A city councilman tried to protect Austinites from being forced to fund the resettlement of Syrian refugees in Austin, but was met with immense opposition before being called “xenophobic.”
Austin City Council Member Don Zimmerman proposed that the city block spending on providing assistance to Syrian refugees, but the measure was struck down by the Public Safety Committee in a 2-1 vote on November 30. Council Members Greg Casar and Ora Houston voted “no” on Zimmerman’s proposal, according to the Austin American Statesman.
Taking money from Austinites (who are already struggling financially due to the city’s soaring cost of living) to give to refugees is what the city is about, said Casar. The 25-year-old is Austin’s youngest and arguably most inexperienced council member. Casar is hardly an expert on the needs and wants of Austinites, as he’s only resided in the city for a very short time.
Austin council members care more about aiding refugees than protecting the citizens it already has
“Everyone, including Council Member Zimmerman, knows the City Council would never pass such a terrible and xenophobic resolution,” said Casar, adding that he is a descendant of refugees who fled a war-torn country. However, his struggle isn’t exactly what he portrays it to be. Casar was raised in a wealthy family on the East Coast and was essentially handed the position of District 4 councilman. He held only one job prior to being elected onto the Austin City Council.
“Not surprising, but disappointing,” responded Zimmerman, when asked about Casar’s name calling.
Council members Houston and Casar are adamant about providing assistance to Syrian refugees and plan to do so using taxpayer dollars, which, according to the Statesman, would primarily go towards health services for immigrants.
However, exactly how and where the money will be spent remains largely unknown.
“Do-goodism at the taxpayer’s expense” is what the council members want, said Zimmerman, adding that he’s already asked for the money trail through public requests but has yet to receive it.
“Where is the tax money going?” Zimmerman asked. “We’re subsidizing a bunch of these non-profit organizations, but don’t know where the money is going.”
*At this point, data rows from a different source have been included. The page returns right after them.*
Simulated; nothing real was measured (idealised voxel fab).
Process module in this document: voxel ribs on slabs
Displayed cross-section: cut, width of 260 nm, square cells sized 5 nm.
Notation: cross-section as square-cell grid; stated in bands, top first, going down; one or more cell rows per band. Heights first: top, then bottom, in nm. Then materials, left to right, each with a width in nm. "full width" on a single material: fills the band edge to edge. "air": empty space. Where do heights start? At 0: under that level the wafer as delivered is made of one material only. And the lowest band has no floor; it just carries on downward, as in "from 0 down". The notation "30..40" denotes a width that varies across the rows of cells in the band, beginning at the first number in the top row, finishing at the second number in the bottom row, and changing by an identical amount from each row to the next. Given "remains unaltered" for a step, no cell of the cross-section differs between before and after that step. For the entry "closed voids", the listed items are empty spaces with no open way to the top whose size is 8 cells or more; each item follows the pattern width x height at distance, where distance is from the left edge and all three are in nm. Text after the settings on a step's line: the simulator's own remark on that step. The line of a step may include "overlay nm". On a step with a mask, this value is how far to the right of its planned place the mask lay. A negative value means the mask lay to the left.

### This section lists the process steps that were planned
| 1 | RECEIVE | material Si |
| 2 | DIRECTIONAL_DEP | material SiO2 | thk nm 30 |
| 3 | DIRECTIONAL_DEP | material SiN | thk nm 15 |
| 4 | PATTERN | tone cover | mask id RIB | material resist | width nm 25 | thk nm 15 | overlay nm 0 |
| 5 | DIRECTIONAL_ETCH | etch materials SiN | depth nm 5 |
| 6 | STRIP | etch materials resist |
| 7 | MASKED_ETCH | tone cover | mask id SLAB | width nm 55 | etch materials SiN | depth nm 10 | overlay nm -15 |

“The highest responsibility of government is the protection and safety of its citizens”
Several law enforcement officials, many of whom have had direct experience working with security clearances and international security, attended Wednesday’s meeting in support of Zimmerman’s proposal.
Speaking in opposition to Zimmerman’s proposal was Jo Kathryn Quinn, executive director of Caritas of Austin, a nonprofit organization that helps resettle refugees in Austin. Quinn insisted that refugees go through a stringent two-year vetting process before being allowed into the U.S.
However, Zimmerman and several others have questioned whether the U.S. government really has the capability to vet all refugees for potential ties to terrorism. His concerns are valid, as a U.S. House Counter-Terrorism and Intelligence official recently told Fox News that the government has absolutely no system for vetting terrorists who may very well be disguised amongst refugees.
“How do we vet people from a foreign country, foreign culture, foreign government in an area of civil war?” asked Zimmerman.
In an online message board, Zimmerman wrote that the “terrorist attacks upon Paris, France … are only the latest in a series of events which present a sobering reminder of the many dangers that exist in our world,” and that “the highest responsibility of any government is the protection and safety of its citizens.”
Part of Zimmerman’s proposal would have required the city manager to “fully comply with the sentiments” expressed in Gov. Greg Abbotts’s recent letter to President Obama, which announced Texas’ refusal to accommodate Syrian refugees in fear of the government’s inadequate vetting process.
According to the Statesman, which obtained a copy of the governor’s letter, “Abbott directed both agencies to inform local resettlement agencies about the new policy. He asked the health agency to submit an amended Texas refugee resettlement plan to federal authorities. He also named the health agency’s chief of staff, Cecile Young, to fill the vacant post of state refugee coordinator.”
Abbott also directed the Department of Public Safety to “work with state and local officials to ensure any refugees already in this state do not pose a risk to public safety.” Over the last 15 months, a little over 200 Syrian refugees have settled in Texas.
Our reporters reached out to Council Member Greg Casar for comment. He has not returned our request at the time of this writing.